Vasudevan Nair’s eyes skipped over the two CRT television sets, two feature phones, mixie, table fan and assorted plastic chairs on his front yard. They were all caked in clay and in a heap: as if an archaeologist in a hurry had chanced upon them all.
The conversation, in Panamaram panchayat’s Okakkolli village, had paused when he happened to mention his cat. His eyes searched the neighbour’s yard, they looked up and down the rice field in front of the house that had flooded in the early hours of August 9, evicting him eventually when it started rushing into his house. “He was my only company here. I have no idea where he went,” he mumbled, refusing to state the obvious. He signalled to the back of the house where eight of his goats — 11 perished in the deluge — were tethered.
“I love them, but at the end of the day, they are just money when sold. I bought milk for this cat, I brought him packed parottas. His loss hurts the most,” he said.
Mr. Nair, 72, laughed at the sight of a civilian volunteer who had been cleaning his house trying to attach a clay-caked lid to a pressure cooker. “I wish they had let us know about the dam in time. I could have saved this. I could have at least boiled water now,” he said, digging up an induction cooker.
People living downstream of the Banasura Sagar Dam in Wayanad district are returning home to find all their possessions washed away by a flood that came in three instalments. The second, they said, could have been avoided.

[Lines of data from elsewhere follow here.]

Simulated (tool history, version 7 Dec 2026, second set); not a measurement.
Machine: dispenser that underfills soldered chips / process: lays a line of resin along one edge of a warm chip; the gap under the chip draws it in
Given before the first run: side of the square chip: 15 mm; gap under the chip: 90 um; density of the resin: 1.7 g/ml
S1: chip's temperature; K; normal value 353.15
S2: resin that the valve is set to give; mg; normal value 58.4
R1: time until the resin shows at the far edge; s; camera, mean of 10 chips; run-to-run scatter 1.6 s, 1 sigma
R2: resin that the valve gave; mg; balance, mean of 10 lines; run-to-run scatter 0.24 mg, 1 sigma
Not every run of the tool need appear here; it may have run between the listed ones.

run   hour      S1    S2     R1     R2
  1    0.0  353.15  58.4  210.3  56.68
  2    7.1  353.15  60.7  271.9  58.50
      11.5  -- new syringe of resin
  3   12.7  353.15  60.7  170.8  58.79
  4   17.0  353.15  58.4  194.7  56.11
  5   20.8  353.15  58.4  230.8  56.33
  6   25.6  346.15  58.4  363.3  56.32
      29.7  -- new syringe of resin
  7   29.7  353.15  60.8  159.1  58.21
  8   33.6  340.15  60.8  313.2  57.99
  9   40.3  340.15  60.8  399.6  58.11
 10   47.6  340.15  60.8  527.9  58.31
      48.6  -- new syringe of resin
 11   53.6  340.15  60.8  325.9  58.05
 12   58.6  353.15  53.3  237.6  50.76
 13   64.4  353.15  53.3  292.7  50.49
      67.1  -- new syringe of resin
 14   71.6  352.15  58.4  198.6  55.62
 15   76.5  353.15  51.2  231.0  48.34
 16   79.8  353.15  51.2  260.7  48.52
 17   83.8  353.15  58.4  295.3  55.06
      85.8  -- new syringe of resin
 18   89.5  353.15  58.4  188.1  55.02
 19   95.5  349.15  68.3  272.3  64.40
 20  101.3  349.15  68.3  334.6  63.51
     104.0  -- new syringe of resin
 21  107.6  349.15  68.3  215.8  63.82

Sakuntala, of Parakkuni Colony in Panamaram, had made sure husband Kuttan went to the stream behind their house periodically on the night of August 8. “There was no announcement about the dam, but it had been raining heavily and I feared they would open the gates. I made sure he went even while I was watching television serials,” she said.
Mr. Kuttan last checked around 1 a.m.: the river had risen, but there was no risk to the house. He slept off after that. “I woke startled at 5.45 a.m., when the water was soaking my sleeping mat,” he said. The family of four rushed out and swam to safety.
Water rose in the localities downstream of the Banasura — the largest earth dam in India — built across a tributary of the Kabini, thrice since July this year.
The first was after July 14, when the dam’s gates were opened till August 5. Residents said they were informed of this by the Kerala State Electricity Board through local newspapers.
Outside Mr. Kuttan’s house, water had risen knee-high during the time. Water rose the highest during the second instalment, when it rose over six feet. The third time, it stayed lower: at his ankle within the house.
Caught unawares
All the residents this newspaper spoke to said they were not aware of the second time the dam was opened, on the morning of August 7. Mananthavady MLA O.R. Kelu had said on August 10 that neither he nor his constituents had been made aware of the August 7 decision.
The KSEB’s public relations officer, in a statement, said the dam’s gates were lifted from 10 to 290 cm over a period of 59 hours: “We informed officials of the district administration of the reasons behind this emergency lifting of the shutters through messages, including email.”
Abdul Rasak of Parakkuni said: “We had returned from the relief camps on August 13 and were trying to clean the sediment inside the house. Then in the evening, panchayat officials came, announcing the dam was to be opened again. We had to evacuate immediately.”
The tribal residents of the 12 houses — and within them, about 30 households — of Nedunilam Colony in Kottathara panchayat have returned home to a fever. Velayudhan had it; now his brother’s daughter too, does. Kamalan’s house, a shed made of tarpaulin as an extension to his parents’, was washed away.
Sumithra said the colony’s only well — it was inundated by the rising waters from the stream that runs on three sides of the colony — was not cleaned properly. Yet, it is their only source of drinking water.
At the Kottathara Dam site, C.K. Jayadevan had no time for a conversation. He kept glancing back at his rice field, where labourers were transplanting paddy against a backdrop of browned-up banana plants lost to the water. “I got lucky. I had sown the paddy three weeks before my neighbours did, so they had better roots that helped them survive the flood,” he said. His half acre of green stood out against the dried-up fields around it. “After the heavy loss I sustained, I needed this luck,” he said.